Guest workers: a worn-out labor idea
Such programs are bad for immigrants and hurt U.S. workers as well.
By John J. Sweeney and Pablo Alvarado
JOHN J. SWEENEY is president of the AFL-CIO. PABLO ALVARADO is executive director of the National Day Laborer Organizing Network.
April 10, 2007
CORPORATE America has made an expanded guest worker program the cornerstone of its preferred brand of immigration reform, and no wonder: It will assure a steady flow of cheap labor from essentially indentured workers too afraid of being deported to protest substandard wages, chiseled benefits and unsafe working conditions.

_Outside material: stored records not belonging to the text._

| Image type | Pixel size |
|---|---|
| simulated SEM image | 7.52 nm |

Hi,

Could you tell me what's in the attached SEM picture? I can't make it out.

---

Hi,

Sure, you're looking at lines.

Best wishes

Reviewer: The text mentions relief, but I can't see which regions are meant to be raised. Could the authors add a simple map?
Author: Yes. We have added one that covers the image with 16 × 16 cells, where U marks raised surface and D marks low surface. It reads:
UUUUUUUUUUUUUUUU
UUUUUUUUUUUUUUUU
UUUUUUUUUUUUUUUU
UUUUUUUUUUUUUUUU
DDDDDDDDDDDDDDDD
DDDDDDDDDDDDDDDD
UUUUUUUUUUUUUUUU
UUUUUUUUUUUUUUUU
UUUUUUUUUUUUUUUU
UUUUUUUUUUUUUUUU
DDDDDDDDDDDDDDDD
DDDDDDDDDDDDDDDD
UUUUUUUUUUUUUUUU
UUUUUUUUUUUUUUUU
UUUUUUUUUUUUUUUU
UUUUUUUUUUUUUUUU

Such a system will create a disenfranchised underclass of workers. That is not only morally indefensible, it is economically nonsensical. We've had plenty of bad experiences with such shortsighted answers to a complicated problem.
The notorious bracero program all but enslaved immigrant agricultural and railroad workers in the years after World War II. Today we have H-2A and H-2B visa programs to remind us that "temporary" immigration employment models rest on a faulty foundation.
The H-2 programs bring in agricultural and other seasonal workers to pick crops, do construction and work in the seafood industry, among other jobs. Workers typically borrow large amounts of money to pay travel expenses, fees and sometimes bribes to recruiters. That means that before they even begin to work, they are indebted. They leave their families at home, and they are essentially "bound" to employers who can send them home on a whim and who do not have to prove a need to hire them in the first place.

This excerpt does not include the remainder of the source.